Having already won the Golden Lion, the prestigious top prize at the Venice Film Festival, last week, ”Joker” is predicted to nab the People's Choice Award at the Toronto International Film Festival (TIFF) as it concludes this weekend.

The coveted audience award is frequently the harbinger of the Best Picture Academy Award. Joaquin Phoenix, who portrays Arthur Fleck aka the Joker, in the film has earned rave reviews, with some critics already calling for his Best Actor win when the Oscars are given out in February 2020.

Phoenix has earned three Oscar nominations in his career (for “Gladiator,” “Walk the Line” and “The Master”) and if he were to secure another nod and win, he would join Heath Ledger, who won the 2009 Best Supporting Actor Oscar for “The Dark Knight,” as the second actor to win an Oscar for playing Batman’s arch-enemy.

“Joker” director Todd Phillips told The New York Times that, at times, the intense and mercurial Phoenix “lost his composure on the set...sometimes to the bafflement of his co-stars.”

Phoenix, who walked the TIFF red carpet on Sept. 9 with “Joker” producer Bradley Cooper and co-star Robert DeNiro, would, according to Phillips, “[I]n the middle of the scene, just walk away and walk out.”

By all accounts, “Joker” seems poised to make a killing during awards season and at the box office. In a recent Rotten Tomatoes poll asking viewers to choose the most memorable film moment of the past 21 years, the Joker from “The Dark Knight” won in a landslide.

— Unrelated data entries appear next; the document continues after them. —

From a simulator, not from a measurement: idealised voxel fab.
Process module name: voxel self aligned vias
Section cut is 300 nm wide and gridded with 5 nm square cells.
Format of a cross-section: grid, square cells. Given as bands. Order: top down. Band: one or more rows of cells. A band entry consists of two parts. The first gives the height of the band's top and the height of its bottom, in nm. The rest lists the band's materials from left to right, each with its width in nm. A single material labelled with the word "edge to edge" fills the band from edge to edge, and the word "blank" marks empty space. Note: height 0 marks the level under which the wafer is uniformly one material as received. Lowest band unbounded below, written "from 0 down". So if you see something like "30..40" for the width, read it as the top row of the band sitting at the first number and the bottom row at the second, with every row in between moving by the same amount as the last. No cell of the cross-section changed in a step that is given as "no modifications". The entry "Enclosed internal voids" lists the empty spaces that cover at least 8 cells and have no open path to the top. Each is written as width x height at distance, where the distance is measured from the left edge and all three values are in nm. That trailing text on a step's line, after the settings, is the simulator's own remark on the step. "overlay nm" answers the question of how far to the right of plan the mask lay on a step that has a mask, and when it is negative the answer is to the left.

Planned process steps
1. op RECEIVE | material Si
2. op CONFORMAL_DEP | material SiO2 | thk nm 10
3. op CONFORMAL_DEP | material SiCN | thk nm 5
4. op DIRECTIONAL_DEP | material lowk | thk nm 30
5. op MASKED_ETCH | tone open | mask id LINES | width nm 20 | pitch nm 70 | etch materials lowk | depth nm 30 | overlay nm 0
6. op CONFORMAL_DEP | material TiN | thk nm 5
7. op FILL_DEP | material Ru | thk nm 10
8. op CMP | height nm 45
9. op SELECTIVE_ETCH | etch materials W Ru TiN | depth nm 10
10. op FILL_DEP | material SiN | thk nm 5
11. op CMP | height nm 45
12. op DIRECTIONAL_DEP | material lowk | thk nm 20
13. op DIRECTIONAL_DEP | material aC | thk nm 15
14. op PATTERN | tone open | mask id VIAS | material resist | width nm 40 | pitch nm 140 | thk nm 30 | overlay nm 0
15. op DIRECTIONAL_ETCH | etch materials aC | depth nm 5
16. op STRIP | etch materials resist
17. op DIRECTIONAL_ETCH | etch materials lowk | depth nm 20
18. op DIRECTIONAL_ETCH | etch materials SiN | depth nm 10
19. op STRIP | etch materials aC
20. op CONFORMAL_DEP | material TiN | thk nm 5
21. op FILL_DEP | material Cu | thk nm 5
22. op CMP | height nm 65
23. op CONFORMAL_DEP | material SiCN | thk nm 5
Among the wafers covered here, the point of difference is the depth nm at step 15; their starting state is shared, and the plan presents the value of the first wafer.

However, it is no small irony – and likely a focus of future sociological study - that the very moment selected as a favorite among many moviegoers was once rumored to have inspired one of the most notorious mass shootings. In July 2012, James Holmes killed 12 people and wounded 58 during a screening of its sequel, “The Dark Knight Rises,” in Aurora, Colorado. While initial reports claimed Holmes identified himself as the Joker after his crimes, these findings were later denied.

“The Dark Knight” may be a favorite among cinephiles, but against the current debate about gun violence and red flag law, how will audiences receive a film about the protagonist's descent into homicidal insanity?

“Joker” opens in theaters on Oct. 4.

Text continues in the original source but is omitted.